ITEM 1.01Entry into a Material Definitive Agreement





Credit Agreement


On March 9, 2020, Alliance Resource Partners, L.P. (the "Partnership") and its wholly-owned subsidiary Alliance Resource Operating Partners, L.P. (the "Intermediate Partnership") entered into a Fifth Amended and Restated Credit Agreement (the "Credit Agreement") with various financial institutions, including JPMorgan Chase Bank, N.A. as administrative agent (the "Administrative Agent"). The Credit Agreement provides for a $537.75 million revolving credit facility, reducing to $459.5 million on May 23, 2021, including a sublimit of $125 million for the issuance of letters of credit and a sublimit of $15.0 million for swingline borrowings (the "Revolving Credit Facility"), with a termination date of March 9, 2024, at which time the aggregate outstanding principal amount of all Revolving Credit Facility advances are required to be repaid in full. The Credit Facility replaces the $494.75 million revolving credit facility extended to the Intermediate Partnership under its Fourth Amended and Restated Credit Agreement, dated as of January 27, 2017, by various banks and other lenders, including JPMorgan Chase Bank, N.A. as administrative agent, that would have expired on May 23, 2021.

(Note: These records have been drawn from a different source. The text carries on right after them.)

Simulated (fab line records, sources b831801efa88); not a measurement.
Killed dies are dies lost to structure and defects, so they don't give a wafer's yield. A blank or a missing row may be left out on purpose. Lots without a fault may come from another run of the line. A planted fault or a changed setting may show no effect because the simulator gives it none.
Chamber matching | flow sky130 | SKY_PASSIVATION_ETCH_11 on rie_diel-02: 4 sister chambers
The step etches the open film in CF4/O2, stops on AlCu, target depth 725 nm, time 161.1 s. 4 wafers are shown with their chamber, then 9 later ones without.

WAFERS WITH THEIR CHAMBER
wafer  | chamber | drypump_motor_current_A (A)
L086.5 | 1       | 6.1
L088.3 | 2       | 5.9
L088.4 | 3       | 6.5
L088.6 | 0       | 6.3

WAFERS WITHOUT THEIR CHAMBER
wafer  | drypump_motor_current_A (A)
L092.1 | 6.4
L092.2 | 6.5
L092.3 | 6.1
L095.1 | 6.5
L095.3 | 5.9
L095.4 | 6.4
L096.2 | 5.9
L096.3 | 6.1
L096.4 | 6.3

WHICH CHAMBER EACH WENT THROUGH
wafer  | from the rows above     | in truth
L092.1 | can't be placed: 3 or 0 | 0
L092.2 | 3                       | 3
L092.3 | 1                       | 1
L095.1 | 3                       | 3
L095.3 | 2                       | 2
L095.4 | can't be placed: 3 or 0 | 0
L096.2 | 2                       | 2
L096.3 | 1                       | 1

The Credit Agreement is guaranteed by the Partnership and certain of the Intermediate Partnership's material direct and indirect subsidiaries (the "Subsidiary Guarantors") and is secured by substantially all of the assets of the Subsidiary Guarantors, with some exceptions. The Credit Agreement is not secured by the assets of the Partnership's or the Intermediate Partnership's oil & gas subsidiaries, Alliance Minerals, LLC and Alliance Royalty, LLC, or their direct and indirect subsidiaries, collectively the "Unrestricted Subsidiaries".

Borrowings under the Revolving Credit Facility bear interest, at our option, at either (i) the Base Rate at the greater of three benchmarks or (ii) a Eurodollar Rate, plus margins for (i) or (ii), as applicable, that fluctuate depending upon the ratio of Consolidated Debt to Consolidated Cash Flow (each as defined in the Credit Agreement).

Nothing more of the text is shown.